Warner Looks To The Future
Virginia Gov. Mark Warner is the new "it boy" of the 2008 Democratic presidential sweepstakes, and he's not wasting any time making the primary-state rounds
Late last week Warner made his inaugural visit to New Hampshire to begin courting activists who can make or break an aspiring national politician. Warner made stops in Nashua and Manchester during his brief visit, generally winning positive (if non-committal) reviews from the local media.
Warner got brownie points for his pledge to support New Hampshire's first-in-the-nation primary, which of late has been under siege from Democrats pushing for more ethnic and geographic diversity in the early voting process.
"You have always had and always should have the first primary in the nation," the Manchester Union-Leader quoted Warner as saying. "I can see it here today, a special sense of stewardship and responsibility."
Although Warner continues to assert that he is focused on finishing his gubernatorial term, it is apparent he is beginning to ramp up his presidential planning. (Read the Post's own Mark Leibovich's first crack at "Mark Warner: Presidential Candidate").
In conjunction with the New Hampshire trip, Warner unveiled his presidential campaign Web site-in-waiting. And his schedule for the next month is packed with events with 2008 implications.
Next Monday, Warner will be in New York City to give a speech at the Asia Foundation (read: bolstering foreign policy credentials). Then on Dec. 6, he will hold a kickoff fundraiser for his Forward Together PAC in Northern Virginia, the start of the arduous task of raising the millions necessary to run a national campaign. The following day Warner will be in South Carolina (a key early proving ground to test his Red-State appeal) where he will be the keynote speaker at a state party dinner. Warner will then hop down to Florida to address the state Democratic Party Conference.
"When you're hot, you're hot," said Steve Elmendorf, Massachusetts Sen. John Kerry's deputy campaign manager last year and now a lobbyist with Bryan Cave Strategies.

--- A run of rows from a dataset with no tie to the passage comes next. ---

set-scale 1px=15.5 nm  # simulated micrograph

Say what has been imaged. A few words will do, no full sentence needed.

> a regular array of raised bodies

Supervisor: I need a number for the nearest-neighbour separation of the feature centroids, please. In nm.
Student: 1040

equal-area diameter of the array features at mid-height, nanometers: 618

Warner's busy schedule, he said, is guided by a simple principle: "[Warner] has got a lot of people in activist and donor communities who followed the Virginia results and who are very interested in meeting him and hearing his story. In three months they may be interested in meeting someone else and hearing their story."
Chris Cooper, a partner in the direct mail firm MSHC Partners, cast the time between now and next November as Warner's chance to establish himself as a national figure in the party. "Warner has an opportunity to own the next 11 months in a way the other potential candidates don't because of their obligations to the Senate or their reelection campaigns or both," Cooper said.